Unique churches and historical landmarks mix with forests, mountains, and beaches
Occupying the southeastern portion of Panay Island in the Western Visayas Region is the province of Iloilo.
Iloilo is known for its rich historical sites, numerous natural attractions, and colorful festivals. There are a number of beautiful churches scattered throughout the province, as well as beaches, coves, and mountains.
- In 1212, ten Bornean datus bought Panay Island from Negrito Chief Marikudo for a golden salakot (hat) and a golden necklace. One of the ten datus, Datu Paiburong, was given the territory that is now known as Iloilo.
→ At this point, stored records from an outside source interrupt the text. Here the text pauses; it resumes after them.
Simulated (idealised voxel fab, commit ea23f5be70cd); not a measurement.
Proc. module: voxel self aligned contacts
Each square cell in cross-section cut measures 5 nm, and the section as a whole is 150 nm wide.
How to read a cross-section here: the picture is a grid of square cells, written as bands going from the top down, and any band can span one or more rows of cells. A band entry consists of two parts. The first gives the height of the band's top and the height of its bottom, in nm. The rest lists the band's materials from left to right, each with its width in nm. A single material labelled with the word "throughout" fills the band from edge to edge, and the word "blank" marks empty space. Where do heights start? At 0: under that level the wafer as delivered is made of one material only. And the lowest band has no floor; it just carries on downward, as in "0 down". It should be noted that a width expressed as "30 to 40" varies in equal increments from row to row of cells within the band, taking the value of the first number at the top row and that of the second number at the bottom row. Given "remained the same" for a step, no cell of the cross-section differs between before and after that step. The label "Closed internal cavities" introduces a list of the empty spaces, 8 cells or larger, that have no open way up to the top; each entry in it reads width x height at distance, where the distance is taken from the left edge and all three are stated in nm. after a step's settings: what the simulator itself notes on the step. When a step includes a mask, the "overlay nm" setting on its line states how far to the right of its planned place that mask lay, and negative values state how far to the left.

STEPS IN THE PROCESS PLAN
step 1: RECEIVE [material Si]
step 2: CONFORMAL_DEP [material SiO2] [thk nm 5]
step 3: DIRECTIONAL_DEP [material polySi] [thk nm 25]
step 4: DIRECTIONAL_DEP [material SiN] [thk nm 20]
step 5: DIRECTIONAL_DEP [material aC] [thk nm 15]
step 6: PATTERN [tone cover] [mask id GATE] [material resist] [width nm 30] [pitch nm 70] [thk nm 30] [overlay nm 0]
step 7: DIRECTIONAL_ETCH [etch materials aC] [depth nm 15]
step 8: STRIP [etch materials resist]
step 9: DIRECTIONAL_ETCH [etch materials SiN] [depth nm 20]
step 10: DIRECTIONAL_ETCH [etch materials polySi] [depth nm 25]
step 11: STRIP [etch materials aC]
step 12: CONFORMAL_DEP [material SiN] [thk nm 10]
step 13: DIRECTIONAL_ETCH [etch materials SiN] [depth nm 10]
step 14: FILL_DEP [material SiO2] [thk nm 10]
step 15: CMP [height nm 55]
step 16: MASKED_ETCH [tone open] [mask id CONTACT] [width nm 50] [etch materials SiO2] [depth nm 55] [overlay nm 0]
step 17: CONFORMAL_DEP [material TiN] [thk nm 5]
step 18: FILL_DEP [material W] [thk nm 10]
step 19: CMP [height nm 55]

- The Spaniards, led by Miguel Lopez de Legaspi, came to Panay in 1566 and established a settlement in Ogtong, which is now Oton, Iloilo. The seat of Spanish power was in La Villa de Arevalo, but because Moro pirates would often raid the area, the Spaniards moved to the village of Irong-Irong (now Iloilo City) and built Fort San Pedro.
- The capital city of Iloilo became a chartered city on the 25th of August, 1937.
There is no lack of places of interest for any kind of traveler in Iloilo.
- Mountaineers, spelunkers, and other adventure seekers can explore caves and climb mountains such as Mt. Napulak or Mt. Manaphag.
- Beach bums can enjoy swimming and sunbathing along the white sand beach on Sicogon Island, or the romantic beach on Danao-Danao and Basiao Island.
- History buffs will enjoy visiting all the notable churches and historical sites, such as the Miag-ao Church and Fort San Pedro.
Getting There and Away
- Iloilo Airport is located between Sta. Barbara and Cabatuan. Philippine Airlines, Zest Air, and Cebu Pacific have daily Iloilo flights to and from Manila and Cebu, while Air Philippines has daily flights to and from Cebu.
- Boats and car ferries can take visitors to Iloilo via Negros Navigation, Sulpicio Lines, Trans-Asia Shipping Lines, Superferry, and FF Cruz Shipping.